Human Capital Initiative Receives $500,000 Grant

The Human Capital Initiative (HCI) at the Global Development Policy (GDP) Center, an affiliated center of the Pardee School of Global Studies at Boston University, has received a three-year grant for its new Program on Women’s Empowerment Research (POWER) from the William and Flora Hewlett Foundation. The $500,000 grant will allow Pardee School Professors Mahesh Karra and Rachel Brule, along with Patricia Cortes from the Questrom School of Business, to undertake interdisciplinary research on multiple dimensions of women empowerment. They will also engage the wider policy-making community with their findings to create a broader and more lasting impact.

The goal of POWER is to support rigorous, evidence-based research that investigates the causes and consequences of women’s empowerment on human well-being. The program grant will support long-term data collection, new fieldwork, and local collaboration on a range of topics from women’s reproductive health to behavioral decision-making to women’s access to safe transport. The larger goal of the program is to look critically at three core issues within the larger narrative of women’s empowerment, including human capital (health & education), mobility and access, and sustainable economic empowerment.

Mahesh Karra is an Assistant Professor of Global Development Policy at the Frederick S. Pardee School of Global Studies at Boston University and core faculty of the Global Development Policy Center’s Human Capital Initiative. His academic and research interests are broadly in development economics, health economics, quantitative methods, and applied demography. His research utilizes experimental and non-experimental methods to investigate the relationships between population, health, and economic development in low- and middle-income countries.

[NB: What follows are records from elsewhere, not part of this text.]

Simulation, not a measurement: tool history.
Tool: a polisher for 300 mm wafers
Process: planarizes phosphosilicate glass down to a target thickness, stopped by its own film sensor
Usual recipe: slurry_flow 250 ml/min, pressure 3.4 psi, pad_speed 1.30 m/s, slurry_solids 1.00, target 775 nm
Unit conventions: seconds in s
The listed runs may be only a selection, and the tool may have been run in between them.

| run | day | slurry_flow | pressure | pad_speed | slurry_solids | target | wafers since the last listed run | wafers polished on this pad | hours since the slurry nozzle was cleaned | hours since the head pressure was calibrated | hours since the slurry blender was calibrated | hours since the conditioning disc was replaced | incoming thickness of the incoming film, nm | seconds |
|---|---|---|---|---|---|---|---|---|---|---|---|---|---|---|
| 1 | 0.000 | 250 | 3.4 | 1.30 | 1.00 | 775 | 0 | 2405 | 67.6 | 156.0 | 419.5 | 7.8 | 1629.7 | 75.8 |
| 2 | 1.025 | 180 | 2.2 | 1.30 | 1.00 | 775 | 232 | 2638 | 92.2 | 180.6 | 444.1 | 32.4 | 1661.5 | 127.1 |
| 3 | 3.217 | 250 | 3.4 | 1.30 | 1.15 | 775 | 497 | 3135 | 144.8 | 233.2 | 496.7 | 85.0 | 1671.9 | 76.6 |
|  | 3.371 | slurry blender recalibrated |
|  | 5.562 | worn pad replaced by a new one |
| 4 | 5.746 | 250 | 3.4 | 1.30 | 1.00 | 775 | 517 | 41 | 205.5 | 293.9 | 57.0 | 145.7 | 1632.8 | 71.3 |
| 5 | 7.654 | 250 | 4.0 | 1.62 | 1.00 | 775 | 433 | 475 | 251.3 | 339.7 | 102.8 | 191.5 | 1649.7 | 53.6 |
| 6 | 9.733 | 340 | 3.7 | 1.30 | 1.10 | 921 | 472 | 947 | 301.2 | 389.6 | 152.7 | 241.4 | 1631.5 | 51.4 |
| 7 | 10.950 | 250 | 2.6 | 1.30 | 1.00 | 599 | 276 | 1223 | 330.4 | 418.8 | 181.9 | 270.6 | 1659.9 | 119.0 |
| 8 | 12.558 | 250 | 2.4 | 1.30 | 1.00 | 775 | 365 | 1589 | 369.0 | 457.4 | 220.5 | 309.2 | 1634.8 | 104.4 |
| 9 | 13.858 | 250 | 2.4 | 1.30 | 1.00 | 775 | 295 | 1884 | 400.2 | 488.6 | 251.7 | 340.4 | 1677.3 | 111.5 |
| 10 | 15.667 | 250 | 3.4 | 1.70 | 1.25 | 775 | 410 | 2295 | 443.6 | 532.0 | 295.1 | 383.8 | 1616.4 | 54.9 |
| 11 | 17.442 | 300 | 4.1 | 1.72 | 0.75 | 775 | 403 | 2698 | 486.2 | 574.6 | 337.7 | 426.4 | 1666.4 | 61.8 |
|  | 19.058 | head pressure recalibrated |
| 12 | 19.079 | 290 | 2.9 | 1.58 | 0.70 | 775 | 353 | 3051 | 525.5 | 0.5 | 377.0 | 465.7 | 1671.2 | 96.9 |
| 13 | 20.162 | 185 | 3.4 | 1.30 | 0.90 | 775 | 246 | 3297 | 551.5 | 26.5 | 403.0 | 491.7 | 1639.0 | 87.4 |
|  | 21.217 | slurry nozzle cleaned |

Rachel Brule is an Assistant Professor of Global Development Policy at the Frederick S. Pardee School of Global Studies at Boston University and core faculty of the Global Development Policy Center’s Human Capital Initiative. Her research interests are broadly in comparative politics, international development, political economy, and gender, with a geographical focus on South Asia.

The GDP Center is a university-wide research center with a mission to advance policy-oriented research for financial stability, human well-being, and environmental sustainability.